Parameters:dists (list) – list of Levenshtein distances
Returns:a list of line number pairs
getlinepairs_lt(dist=None)

Gets the line numbers of pairs which have a Levenshtein distance less than dist

Parameters:dist (int) – Levenshtein distance
Returns:a list of line number pairs
getwordpairs_eq(dist=None)

Gets the word pairs which have a Levenshtein distance of dist

Parameters:dist (int) – Levenshtein distance
Returns:a list of word pairs
getwordpairs_gt(dist=None)

Gets the word pairs which have a Levenshtein distance greater than dist

Parameters:dist (int) – Levenshtein distance
Returns:a list of word pairs
getwordpairs_list(dists)

Gets the word pairs which have a Levenshtein distance inside the list dists

Parameters:dists (list) – list of Levenshtein distances
Returns:a list of word pairs
getwordpairs_lt(dist=None)

Gets the word pairs which have a Levenshtein distance less than dist

Parameters:dist (int) – Levenshtein distance
Returns:a list of word pairs
class bip39validator.InitUniqResult(res, threshold)

Initial unique characters (prefix) shared by each word pair.

Data structure returned or raised by BIP39WordList.test_initial_chars(). This class is not meant to be created directly.

__init__(res, threshold)

Initialize self. See help(type(self)) for accurate signature.

groups_length(n)

Gets the list of groups of words and lines of similar prefix length n.

Parameters:n (int) – length of prefixes
Returns:dict of (word, line) tuples grouped by prefixes of length n
similar_linegroup(prefix)

Gets the list of lines of words beginning with prefix

As BIP39WordList sorts its internal copy of the wordlist, the lines in the returned list are sorted in alphabetic order.
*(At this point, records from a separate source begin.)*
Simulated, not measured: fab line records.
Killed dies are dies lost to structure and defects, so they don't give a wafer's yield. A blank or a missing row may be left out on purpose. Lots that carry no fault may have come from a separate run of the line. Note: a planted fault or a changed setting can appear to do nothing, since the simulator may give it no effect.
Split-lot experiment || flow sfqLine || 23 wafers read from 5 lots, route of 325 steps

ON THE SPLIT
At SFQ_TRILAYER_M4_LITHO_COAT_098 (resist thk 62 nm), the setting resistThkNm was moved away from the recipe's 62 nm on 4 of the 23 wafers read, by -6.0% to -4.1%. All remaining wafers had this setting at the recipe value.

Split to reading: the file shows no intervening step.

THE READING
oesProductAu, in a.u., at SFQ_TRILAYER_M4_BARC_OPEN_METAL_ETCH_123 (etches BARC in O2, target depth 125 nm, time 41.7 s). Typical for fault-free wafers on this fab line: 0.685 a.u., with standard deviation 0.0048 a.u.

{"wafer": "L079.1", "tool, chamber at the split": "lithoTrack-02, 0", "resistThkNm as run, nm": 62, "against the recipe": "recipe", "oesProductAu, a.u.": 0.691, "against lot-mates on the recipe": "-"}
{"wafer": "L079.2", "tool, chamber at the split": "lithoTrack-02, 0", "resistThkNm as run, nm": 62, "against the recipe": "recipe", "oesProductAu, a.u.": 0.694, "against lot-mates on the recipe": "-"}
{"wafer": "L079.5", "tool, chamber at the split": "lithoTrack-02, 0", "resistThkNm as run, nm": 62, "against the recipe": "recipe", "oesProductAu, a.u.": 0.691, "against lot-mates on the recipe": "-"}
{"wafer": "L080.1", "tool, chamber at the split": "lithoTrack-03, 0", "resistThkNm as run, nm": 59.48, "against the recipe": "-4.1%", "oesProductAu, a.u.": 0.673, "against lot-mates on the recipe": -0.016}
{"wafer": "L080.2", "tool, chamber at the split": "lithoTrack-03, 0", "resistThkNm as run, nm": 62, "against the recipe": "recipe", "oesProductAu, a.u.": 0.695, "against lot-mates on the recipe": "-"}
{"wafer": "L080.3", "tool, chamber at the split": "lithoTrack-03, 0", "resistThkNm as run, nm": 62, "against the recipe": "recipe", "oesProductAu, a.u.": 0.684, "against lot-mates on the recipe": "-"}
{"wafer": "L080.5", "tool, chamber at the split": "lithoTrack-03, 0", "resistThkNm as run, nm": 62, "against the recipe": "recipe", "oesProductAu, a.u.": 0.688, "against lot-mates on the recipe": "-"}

Parameters:prefix (str) – the prefix
Returns:list of line numbers of words beginning with prefix
similar_linegroup_all(n)

Gets the entire hash table of lines of words grouped by all prefixes of length n

Parameters:n (int) – prefix length to group by
Returns:dictionary of lines of words grouped by length n prefixes
similar_linegroup_many(prefixes)

Gets the list of lines of words beginning with any of the prefixes in prefixes

As BIP39WordList sorts its internal copy of the wordlist, the lines in the returned list are sorted in alphabetic order.

Parameters:prefixes (str) – list of prefixes
Returns:list of lines of words beginning with any of the prefixes
similar_wordgroup(prefix)

Gets the list of words beginning with prefix

As BIP39WordList sorts its internal copy of the wordlist, the words in the returned list are sorted in alphabetic order.

Parameters:prefix (str) – the prefix
Returns:list of words beginning with prefix
similar_wordgroup_all(n)

Gets the entire hash table of words grouped by all prefixes of length n

As BIP39WordList sorts its internal copy of the wordlist, the words and lines in the returned tuple array are sorted in alphabetic order.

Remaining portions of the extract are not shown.